Acquiring and permanently conserving land is central to our mission to protecting fish and wildlife and providing opportunities for wildlife-based recreation.
All Fish & Wildlife lands are open to the public for hunting, fishing, trapping, and wildlife watching, except for the waterfowl refuges within Dead Creek and Sandbar Wildlife Management Areas.
Get in Touch
If you have land that you would like the department to consider for conservation, please contact Jane Lazorchak at email@example.com. The Fish & Wildlife Department is particularly interested in lands that fall within our focus areas.
Check out some of these lands that were recently permanently conserved by the Vermont Fish & Wildlife Department.
Mallets Creek Wildlife Management Area – Colchester | view map
One hundred and forty-one acres of wetlands were added to the Mallets Creek WMA. The property, previously owned by ECHO Leahy Center for Lake Champlain, is comprised of deep rush and cattail emergent marsh, shrub/button bush wetland, floodplain forest, and mature hardwood upland forest buffer.
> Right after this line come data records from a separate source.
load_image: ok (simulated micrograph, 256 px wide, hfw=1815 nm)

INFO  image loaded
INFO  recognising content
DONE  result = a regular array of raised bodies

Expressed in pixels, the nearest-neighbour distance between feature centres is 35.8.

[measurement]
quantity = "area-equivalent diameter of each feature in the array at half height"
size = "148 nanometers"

The area, located south of Chimney Corners along US Route 7, is known as Munson Flats Wetlands. It is part of one of the largest, most significant riverine delta wetlands along the eastern shoreline of the Lake Champlain Basin in Vermont. This acquisition is part of a long-term vision to permanently conserve the entire Munson Flats wetlands complex through state ownership.
Town Farm Wildlife Management Area - Shrewsbury | view map
The 527-acre former Hidalgo property became Vermont’s 100th WMA. The acquisition is significant because the property falls within an area mapped as a highest ecological priority and one that is critical for maintaining wildlife connectivity with adjacent state and federally conserved land. The newly established WMA will provide public access for hunting, wildlife watching and hiking. The property is bordered by the Appalachian Trail and provides a scenic backdrop for hikers.
Intervale Wildlife Management Area – Colchester | view map
Vermont Fish & Wildlife partnered with the Vermont Agency of Agriculture, Food, & Markets, the Vermont Housing and Conservation Board and The Nature Conservancy to facilitate the retirement and subsequent purchase and restoration of the former Fitzgerald Farm property on the Winooski River in Colchester. The farm was retired because of a unique set of circumstances including a lack of heirs, proximity of the property to the Winooski River, cost of infrastructure upgrades, and changing agricultural economy.
The farm’s closure will significantly reduce nutrient discharges from the farm, helping to improve water quality and aquatic habitat of the lower Winooski River. The 143-acre farm will become a discontinuous parcel to Intervale WMA, which provides wildlife habitat and wildlife-based recreation such as hunting, fishing, birding, and paddling to Vermont’s most populated urban center.
In the Works
Below are some of the many properties that we are currently working to conserve. If you would like to donate directly to any of these projects, please contact Jane Lazorchak at firstname.lastname@example.org or purchase a Habitat Stamp.
Roaring Brook Wildlife Management Area – Vernon
Bounded by Interstate 91 on the west and the Massachusetts border on the south, the Roaring Brook WMA consists of 1,401 acres in the towns of Guilford and Vernon. The WMA consists of 11 separate parcels ranging in size from 10 to 995 acres. Due to its southernly location, many of the tree and plant species are unique to Vermont and are more like those found in Massachusetts, including rhododendron, mountain laurel, scarlet and white oak, and American chestnut. Significant natural communities found on Roaring Brook WMA are vernal pools, red maple-black gum swamp, and sugar maple–ostrich fern riverine floodplain forest.
The 400-acre Weinstein property is a strategically located property that will connect the northern portion of the existing WMA while significantly complimenting its diversity with many of the unique natural communities on the WMA.
The 27-acre Skibniowsky tract on the western side of Lily Pond is a Natural Heritage Registry site and features an example of an Outwash Plain natural community. It has eight rare, threatened and state endangered plant and animal species. Acquisition of an 18-acre privately owned parcel within the WMA is also under negotiation.
Taken in its entirety this project will add 446 acres to Roaring Brook WMA, conserving habitat for two federally listed species, more than a dozen state listed species and two S1 natural communities and many more S2-S3 natural communities.
Dead Creek Wildlife Management Area - Panton
Dead Creek WMA is a nearly 3,000-acre tract in Bridport, Addison and Panton and was established primarily to manage habitat for waterfowl and shorebirds. The WMA is a matrix of shallow water, marsh and wetland habitats including cattail and emergent marsh, deep bulrush marsh, and wet meadows.
The Jackson parcel, located on the east bank of Dead Creek south of the “Stonebridge,” is almost entirely in row crops of corn and soybeans and lacks a state-owned buffer between the field and water. Acquisition of the property will improve water quality of Dead Creek by reducing nutrient loading through the restoration of the agricultural fields to natural wetlands.